Kriti Sharma, SageSage has developed an ethics code for developing software that utilizes artificial intelligence. At its Summit conference in Canada, Sage outlined "The Ethics of Code: Developing AI for Business with Five Core Principles." The discussion of ethics and the values coded into systems which use artificial intelligence has been growing rapidly.

 "The 'Ethics of Code' is designed to protect the user and to ensure that tech giants, such as Sage, are building AI that is safe, secure, fits the use case and most importantly is inclusive and reflects the diversity of the users it serves," Kriti Sharma, VP of AI and bots, said at the company's recent Summit conference in Canada.

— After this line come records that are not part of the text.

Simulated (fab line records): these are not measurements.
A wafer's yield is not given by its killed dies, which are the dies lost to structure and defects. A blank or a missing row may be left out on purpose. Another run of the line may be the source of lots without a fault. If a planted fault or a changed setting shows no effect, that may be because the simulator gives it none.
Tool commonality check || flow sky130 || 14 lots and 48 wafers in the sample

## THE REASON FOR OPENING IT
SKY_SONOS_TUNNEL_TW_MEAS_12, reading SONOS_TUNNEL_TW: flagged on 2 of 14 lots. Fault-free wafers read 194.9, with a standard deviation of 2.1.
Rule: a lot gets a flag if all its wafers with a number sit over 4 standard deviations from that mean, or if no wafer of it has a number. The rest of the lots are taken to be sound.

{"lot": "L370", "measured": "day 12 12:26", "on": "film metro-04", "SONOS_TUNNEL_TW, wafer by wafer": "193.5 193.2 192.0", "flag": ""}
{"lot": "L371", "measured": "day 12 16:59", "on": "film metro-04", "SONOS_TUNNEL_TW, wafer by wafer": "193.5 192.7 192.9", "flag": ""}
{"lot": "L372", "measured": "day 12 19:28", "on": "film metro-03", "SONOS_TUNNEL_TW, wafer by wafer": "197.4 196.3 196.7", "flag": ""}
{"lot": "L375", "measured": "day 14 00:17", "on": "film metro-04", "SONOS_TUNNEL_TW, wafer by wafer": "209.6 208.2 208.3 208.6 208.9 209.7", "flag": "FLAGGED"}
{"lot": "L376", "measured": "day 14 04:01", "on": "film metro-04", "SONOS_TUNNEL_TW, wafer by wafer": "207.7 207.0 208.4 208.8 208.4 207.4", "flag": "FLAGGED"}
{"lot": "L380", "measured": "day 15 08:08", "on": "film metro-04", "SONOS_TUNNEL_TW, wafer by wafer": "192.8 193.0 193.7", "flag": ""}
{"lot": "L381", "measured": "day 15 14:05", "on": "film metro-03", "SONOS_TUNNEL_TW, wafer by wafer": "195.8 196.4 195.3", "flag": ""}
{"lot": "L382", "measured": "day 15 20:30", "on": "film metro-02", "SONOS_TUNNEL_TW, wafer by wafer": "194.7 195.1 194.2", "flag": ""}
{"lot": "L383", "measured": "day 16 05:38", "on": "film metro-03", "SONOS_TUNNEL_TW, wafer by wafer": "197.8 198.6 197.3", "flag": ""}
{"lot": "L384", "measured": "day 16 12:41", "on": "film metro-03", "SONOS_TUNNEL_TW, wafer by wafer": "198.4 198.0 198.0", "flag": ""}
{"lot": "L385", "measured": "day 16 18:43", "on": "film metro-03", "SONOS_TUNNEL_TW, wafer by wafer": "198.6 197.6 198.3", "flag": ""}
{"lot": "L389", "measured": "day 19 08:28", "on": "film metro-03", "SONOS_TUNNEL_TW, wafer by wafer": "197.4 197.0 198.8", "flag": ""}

Sharma outlined the principles the company developed along with its accounting chat bot Pegg. These principles included the following:

1. AI should reflect the diversity of the users it serves and must not perpetuate stereotypes.

2. AI must be held to account and so must users. Technology should not be allowed to become too clever to be accountable.

3. Reward AI for 'showing its workings'. An AI system learning from bad examples could end up become socially inappropriate. Proponents must develop a reward mechanism when training AI with AI and robots aligning with human values.

4. AI should level the playing field, providing accessibility to those with sight problems, dyslexia and limited mobility.

5. AI will replace, but it will also create via the robotification of tasks. If businesses and AI work together people can focus on what they are good at—building relationships and caring for customers.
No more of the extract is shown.